The money conversation in college sports used to happen in whispers. Today, it happens in public — and often with eight-figure punchlines.

Two decades ago, elite prospects weighing whether to leave school early were balancing draft stock, development curves, and family realities without the safety net of endorsement income. Now, top athletes enter campus with valuation charts attached to their names, brand portfolios in motion, and the option to monetize before ever turning pro.
A Different Time
Few careers illustrate that shift more clearly than Deron Williams’.
During three seasons at the University of Illinois, Williams steadily evolved into one of the nation’s top point guards. He wasn’t a five-star headline recruit, but by the end of his junior year, his production and poise had positioned him as a likely lottery pick.
The Utah Jazz selected him third overall in the 2005 NBA Draft, launching a career that would include three All-Star selections, two Olympic gold medals, and a four-year rookie contract worth roughly $16 million, according to Basketball Network.
But Williams has been candid about why he never seriously considered staying for a senior season.
“When I see some of these numbers these kids are getting… and they’re getting six figures,” he said on the “Out of the Mud Podcast.” “I may have stayed for my senior year if I was getting that.”
The financial pressure was immediate and personal.

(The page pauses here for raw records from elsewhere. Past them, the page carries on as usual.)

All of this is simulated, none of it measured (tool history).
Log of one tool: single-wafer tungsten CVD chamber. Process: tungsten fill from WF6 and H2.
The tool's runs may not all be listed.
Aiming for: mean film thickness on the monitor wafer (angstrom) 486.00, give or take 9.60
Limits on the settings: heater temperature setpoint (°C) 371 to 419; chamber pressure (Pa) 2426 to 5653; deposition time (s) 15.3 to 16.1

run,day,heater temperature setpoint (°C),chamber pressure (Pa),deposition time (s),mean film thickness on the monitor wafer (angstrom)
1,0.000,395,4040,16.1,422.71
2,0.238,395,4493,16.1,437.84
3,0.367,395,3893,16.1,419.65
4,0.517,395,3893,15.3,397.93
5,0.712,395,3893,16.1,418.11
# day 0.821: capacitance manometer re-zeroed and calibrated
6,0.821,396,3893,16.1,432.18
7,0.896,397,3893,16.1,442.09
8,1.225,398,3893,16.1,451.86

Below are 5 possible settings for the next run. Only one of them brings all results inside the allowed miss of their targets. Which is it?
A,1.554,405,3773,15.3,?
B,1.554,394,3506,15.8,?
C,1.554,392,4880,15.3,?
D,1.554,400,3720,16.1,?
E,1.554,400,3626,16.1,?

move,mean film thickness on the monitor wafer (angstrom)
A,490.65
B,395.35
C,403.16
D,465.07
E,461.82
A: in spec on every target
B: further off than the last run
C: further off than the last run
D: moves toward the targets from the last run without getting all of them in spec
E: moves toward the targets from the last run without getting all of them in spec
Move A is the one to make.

“Mom had a job, single mom… I had a baby my freshman year in college, I needed money,” he explained. By his own account, the decision crystallized early. “Man, I knew halfway through my freshman year I was gone… I had 148 dollars after we paid rent every month. I’m not coming back.”
The NCAA’s NIL policy took effect in July 2021. It allows college athletes to legally earn money from endorsements, sponsorships, social media, and personal branding without losing eligibility. Williams declared for the draft in 2005 — a 16-year gap that represents more than regulatory change. It marks a reallocation of leverage from institutions to athletes.
In Williams’ era, early departure was often a financial imperative.